MEDLINE Tokenizer
- Description:
Read in Medline file and retrieve specified fields. The output is used as the input for JDI (both phrases and MeSHs).
- Usage:
> mlt -h
Synopsis:
Mlt [options]
Description:
Mlt is a program to tokenize MEDLINE citations by specifying field tags
Options:
-ci Show configuration information
-h Print program help information (this is it)
-i:STR Specify input file (must specify)
-pmid Preserve PMID in the first field
-s Sort output by PMID
-o:STR Specify output file (must specify)
-t:STR Specify MEDLINE field tag:TI|AB|TIAB|MHs|TIABMHs|ALL|S_ALL (must specify)
or any MEDLINE field tag
-v Print the current version of Mlt
-x:STR Specify an alternate configuration file
Sample Inputs:
- 9801.2004.baseline.sorted
- 9801.2005.baseline.sorted
Algorithm:
- Read in file and save MEDLINE records into Java objects, CitationObjs.
- Sort Citations by PMID if -s sorting flag is chose
- Print out field data by specified field tags:
- MHs: starred MeSHs (MH and SH are separated by '|');
- TIABMHs: combination of TI, AB, and MHs
- ALL: the original format
- TIAB: combination of TI and AB
- Field tag: legal field tag in MEDLINE, such as TI, AB, etc..
Please refer MEDLINE field tags for details.
- Re-format MHs:
- read in MEDLINE file and generate MH (Mesh)
- Take care of multiple lines MH
- Filter out MH without star (*)
- Tokenize MeSH Main heading
- Tokenize MeSH sub heading and only keep those with *
=> Indexing rules do not allow * on both MH and SH. However, our code is able to handle this situation
- MeSH Main heading is always unique
- Unify MeSH sub headings (sub heading may be duplicated)
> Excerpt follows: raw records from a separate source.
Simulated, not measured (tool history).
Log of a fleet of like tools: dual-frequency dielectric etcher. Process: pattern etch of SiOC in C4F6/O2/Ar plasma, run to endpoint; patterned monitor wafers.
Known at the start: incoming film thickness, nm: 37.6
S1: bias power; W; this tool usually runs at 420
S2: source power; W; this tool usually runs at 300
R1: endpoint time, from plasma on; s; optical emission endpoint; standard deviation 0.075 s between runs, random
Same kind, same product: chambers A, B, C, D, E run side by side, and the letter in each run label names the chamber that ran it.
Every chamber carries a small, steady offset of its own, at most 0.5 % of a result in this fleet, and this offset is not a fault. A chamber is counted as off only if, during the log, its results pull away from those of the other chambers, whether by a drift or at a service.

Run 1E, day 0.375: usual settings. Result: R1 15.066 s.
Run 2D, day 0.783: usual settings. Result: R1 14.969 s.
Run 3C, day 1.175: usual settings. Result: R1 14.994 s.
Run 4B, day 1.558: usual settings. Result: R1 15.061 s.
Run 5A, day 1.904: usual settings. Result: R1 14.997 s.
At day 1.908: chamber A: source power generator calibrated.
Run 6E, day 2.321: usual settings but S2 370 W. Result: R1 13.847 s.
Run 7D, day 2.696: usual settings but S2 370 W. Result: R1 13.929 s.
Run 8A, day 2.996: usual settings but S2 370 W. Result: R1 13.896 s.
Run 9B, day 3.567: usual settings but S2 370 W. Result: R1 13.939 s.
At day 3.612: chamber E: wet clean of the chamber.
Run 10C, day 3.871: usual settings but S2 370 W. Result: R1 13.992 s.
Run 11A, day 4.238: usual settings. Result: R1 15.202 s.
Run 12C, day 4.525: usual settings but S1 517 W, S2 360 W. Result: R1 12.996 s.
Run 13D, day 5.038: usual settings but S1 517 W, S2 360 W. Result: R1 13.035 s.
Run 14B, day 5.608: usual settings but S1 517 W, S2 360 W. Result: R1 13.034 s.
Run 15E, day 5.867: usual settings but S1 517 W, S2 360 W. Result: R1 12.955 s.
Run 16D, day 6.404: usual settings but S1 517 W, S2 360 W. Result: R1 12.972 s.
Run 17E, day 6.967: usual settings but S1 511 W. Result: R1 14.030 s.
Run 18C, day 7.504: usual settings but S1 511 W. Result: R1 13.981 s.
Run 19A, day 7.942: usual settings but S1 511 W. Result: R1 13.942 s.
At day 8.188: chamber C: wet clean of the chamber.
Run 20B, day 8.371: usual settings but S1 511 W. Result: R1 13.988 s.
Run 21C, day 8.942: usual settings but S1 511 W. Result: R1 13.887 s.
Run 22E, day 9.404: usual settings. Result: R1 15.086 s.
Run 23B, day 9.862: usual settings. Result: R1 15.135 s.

- Sub heading is changed to its abbreviation form
- Print out main heading and sub heading use separator "|"
Sample commands:
> mlt -t:TIAB -i:9801.2004.baseline.sorted -o:9801.2004.TIAB
=> Read in file 9801.2004.baseline.sorted, retrieve field TI and AB and send the results to file 9801.2004.TIAB
Sample outputs:
- 9801.2004.TI
- 9801.2004.AB
- 9801.2004.TIAB
- 9801.2004.MH
- 9801.2004.TIABMH